When APRA releases its fund-level superannuation statistics for APRA-regulated funds the race is on to analyse assets under management. This measure translates directly to scale and is the measure that garners most attention. However net inflow is just as, if not more, important. It informs future scale as well as the ability to invest in illiquid assets.

Applying APRA’s data and understanding inflow

We took the APRA dataset (for FY22) and did the following:

  1. Removed the one-off impact of successor fund transfers
  2. Aggregated multiple product offerings under the same parent company (e.g. Insignia Financial)
  3. Accounted for announced merger intentions (however we were unable to aggregate the impact of BT’s assets transition into Mercer Super)

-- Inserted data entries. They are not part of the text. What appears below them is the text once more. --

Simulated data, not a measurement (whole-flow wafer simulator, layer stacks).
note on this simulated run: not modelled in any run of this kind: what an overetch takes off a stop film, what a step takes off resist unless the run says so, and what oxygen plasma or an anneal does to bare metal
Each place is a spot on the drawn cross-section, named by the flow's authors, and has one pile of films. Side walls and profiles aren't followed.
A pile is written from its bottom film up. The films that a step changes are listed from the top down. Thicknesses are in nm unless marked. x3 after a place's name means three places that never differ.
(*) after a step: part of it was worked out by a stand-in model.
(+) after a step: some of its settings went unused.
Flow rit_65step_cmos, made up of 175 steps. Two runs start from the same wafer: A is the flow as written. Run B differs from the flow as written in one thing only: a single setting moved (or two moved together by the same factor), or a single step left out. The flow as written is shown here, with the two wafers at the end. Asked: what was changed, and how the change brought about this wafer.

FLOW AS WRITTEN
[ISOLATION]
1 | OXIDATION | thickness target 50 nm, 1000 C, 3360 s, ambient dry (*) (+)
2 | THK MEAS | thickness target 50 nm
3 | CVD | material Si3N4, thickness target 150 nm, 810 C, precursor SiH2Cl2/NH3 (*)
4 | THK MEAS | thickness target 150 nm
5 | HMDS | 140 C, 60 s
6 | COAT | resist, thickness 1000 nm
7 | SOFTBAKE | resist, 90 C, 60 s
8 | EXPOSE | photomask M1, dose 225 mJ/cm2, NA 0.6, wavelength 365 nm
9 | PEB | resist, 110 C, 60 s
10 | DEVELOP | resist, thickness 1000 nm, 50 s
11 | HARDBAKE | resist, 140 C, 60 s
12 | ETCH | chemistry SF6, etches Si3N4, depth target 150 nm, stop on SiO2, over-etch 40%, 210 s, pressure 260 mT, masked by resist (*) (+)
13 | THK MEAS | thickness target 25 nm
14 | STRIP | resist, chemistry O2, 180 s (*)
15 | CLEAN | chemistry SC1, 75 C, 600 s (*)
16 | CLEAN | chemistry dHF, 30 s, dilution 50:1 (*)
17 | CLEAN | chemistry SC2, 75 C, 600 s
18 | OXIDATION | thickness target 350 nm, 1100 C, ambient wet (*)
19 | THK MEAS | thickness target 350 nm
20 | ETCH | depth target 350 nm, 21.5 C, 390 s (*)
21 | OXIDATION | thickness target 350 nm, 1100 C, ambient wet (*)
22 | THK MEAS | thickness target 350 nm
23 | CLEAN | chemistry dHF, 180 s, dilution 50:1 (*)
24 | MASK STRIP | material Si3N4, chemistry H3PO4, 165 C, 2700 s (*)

We have broadly split the total inflow picture into two categories: ‘natural flows’ and ‘competitive flows’. Natural flows aggregate contributions and benefit payments, while competitive flows focus on net roll-in/roll-out activity.

Natural flows

Net natural flows for the system (applied to large super funds, leaving SMSFs aside) were about $46 billion in 2022. In aggregate the SG rate of 10.5 per cent (scheduled to rise to 11 per cent at the end of this financial year) more than offsets the outflows resulting from pension accounts built up during periods where lower SG rates were in place. This represents about 2.2 per cent natural growth (investment performance is an additional source of industry growth), based on the estimated $2.05 trillion total assets in the APRA-regulated super funds sector.

While most funds (77 per cent) experienced positive natural flows, for many funds the natural flow was marginal. Ten funds received nearly 85 per cent of total natural flows.

There aren’t too many surprises in the above chart. Natural inflows, when measured in dollars, are influenced by fund size and the ratio of workers to retirees.

Competitive flows

The competitive flow landscape is far more complex and there are many factors at play given different market segments. Some examples of these factors, which are difficult to quantify, include:

  • Potential switching as member’s change jobs. This is a natural headwind for funds with a high proportion of first job members. This dynamic may change in the presence of the Your Future, Your Super stapling reforms
  • The impact of investment performance and resulting publicity, good and bad
  • The marketing, branding and member acquisition activities of funds
  • Flows between the institutional and SMSF sectors (last year net $2.3 billion rolled out of APRA-regulated funds into SMSFs)
  • Decisions made by advisers relating to platform choice and adoption of not-for-profit funds.

The data suggests that the simple anecdote of funds flowing from for-profit retail funds into profit-for-member funds is outdated. There are strong winners in the for-profit space likely taking assets away from for-profit peers.

There is a huge amount of churn relating to competitive flows. Total one-sided flows (to avoid double-counting) were around $76 billion in FY22 (3.4 per cent of assets) but the net flow was only $6.5 billion. Only 30 per cent of funds experienced positive net competitive inflows, and there is a small set of clear winners and losers.